Solved – How exactly are standardized residuals calculated

excelregressionresiduals

I'm working on a model for something and at the moment I prefer working solely in Excel. I've been double checking the results of the linear model in JMP, Minitab, and Statistica, and (more or less) been getting the same answers.

One thing that's coming out odd though is my standardized residuals, I'm getting much different answers than Excel's regression routine, and I know it has to do with how I am calculating them:

The standard deviation of our population varies relative to the output, so we work in terms of the relative standard deviation. We have an assumed %RSD of 5% (based on a lot of previous work, we also have reason to assume normality). From this I standardize the residuals by saying $\frac{(x-u)}{u\cdot RSD}$ where x = the observed value and u = the predicted value, so x-u = the residual.

Note that $u\cdot RSD = s$. Simple z-score. Problem is that the values Excel is giving me for the standardized residuals are much different than mine. This isn't exactly surprising since I am using a varying standard deviation. But their values don't seem to be tied to the reality of the data. One observation could be off by as much as 50% (around 6 standard deviations away) and the standardized residuals I'm given are only like 2 or 3.

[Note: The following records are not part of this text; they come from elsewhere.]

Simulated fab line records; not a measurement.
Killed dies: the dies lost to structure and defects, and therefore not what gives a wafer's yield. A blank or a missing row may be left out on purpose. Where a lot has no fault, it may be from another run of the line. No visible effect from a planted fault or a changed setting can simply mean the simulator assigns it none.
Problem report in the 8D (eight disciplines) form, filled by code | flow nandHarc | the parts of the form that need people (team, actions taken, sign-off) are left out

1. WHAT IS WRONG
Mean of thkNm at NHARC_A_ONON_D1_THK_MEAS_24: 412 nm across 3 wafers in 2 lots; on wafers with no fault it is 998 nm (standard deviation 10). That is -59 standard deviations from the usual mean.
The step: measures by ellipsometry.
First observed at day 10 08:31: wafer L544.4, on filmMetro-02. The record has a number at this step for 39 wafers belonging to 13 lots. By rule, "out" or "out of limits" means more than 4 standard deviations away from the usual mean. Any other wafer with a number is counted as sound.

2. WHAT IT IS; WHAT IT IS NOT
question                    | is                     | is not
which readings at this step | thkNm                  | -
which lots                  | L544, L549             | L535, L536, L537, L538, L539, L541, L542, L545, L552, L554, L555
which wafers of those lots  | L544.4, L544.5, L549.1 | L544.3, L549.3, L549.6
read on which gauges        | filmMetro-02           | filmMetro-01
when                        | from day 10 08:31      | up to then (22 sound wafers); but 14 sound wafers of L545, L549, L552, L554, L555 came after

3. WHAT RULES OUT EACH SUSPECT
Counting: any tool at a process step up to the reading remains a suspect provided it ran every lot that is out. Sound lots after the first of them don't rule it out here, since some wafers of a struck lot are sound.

Anyways, I'm having a really hard time finding out exactly how the residuals are standardized in a linear regression. Any help would be appreciated

Best Answer

The statistical tools in Excel have always been black boxes. There's nothing for it but to do some forensic reverse-engineering. By performing a simple regression in Excel 2013, involving the data $x=(1,2,3,4,5,6,7,8,9)$ and $y=(2,1,4,3,6,5,9,8,7)$, and requesting "standardized residuals" in the dialog, I obtained output that states

  • The "Standard Error" is $1.3723\ldots$.

  • There are $9$ observations.

  • The residuals $r_i$ are $(0.5333\ldots, -1.35, \ldots, 0.35, -1.533\ldots)$.

  • The corresponding "Standard Residuals" are $(0.4154\ldots, -1.0516\ldots, \ldots, 0.2726\ldots, -1.1944\ldots)$.

Since "standardized" values are typically numbers divided by some estimate of their standard error, I compared these "Standard Residuals" to the residuals and to the "Standard Error." Knowing that various formulas for variances are sums of squares of residuals $r_i$ divided variously by $n$ (the number of data) or $n-p$ (the number of data reduced by the number of variables, in this case two: one for the intercept and a second for the slope), I squared everything in sight. It became immediately obvious that Excel is computing the "Standard Residual" as

$$\frac{r_i}{\sqrt{\frac{1}{n-1}\sum_{i=1}^n r_i^2}}.$$

This formula reproduced Excel's output exactly--not even a trace of floating point roundoff error.

The denominator is what would be computed by Excel's STDEV function. For residuals from a mean, it is an unbiased estimate of their variance. For residuals in a regression, however, it has no standard meaning or value. It's garbage! But now you know how to compute it... .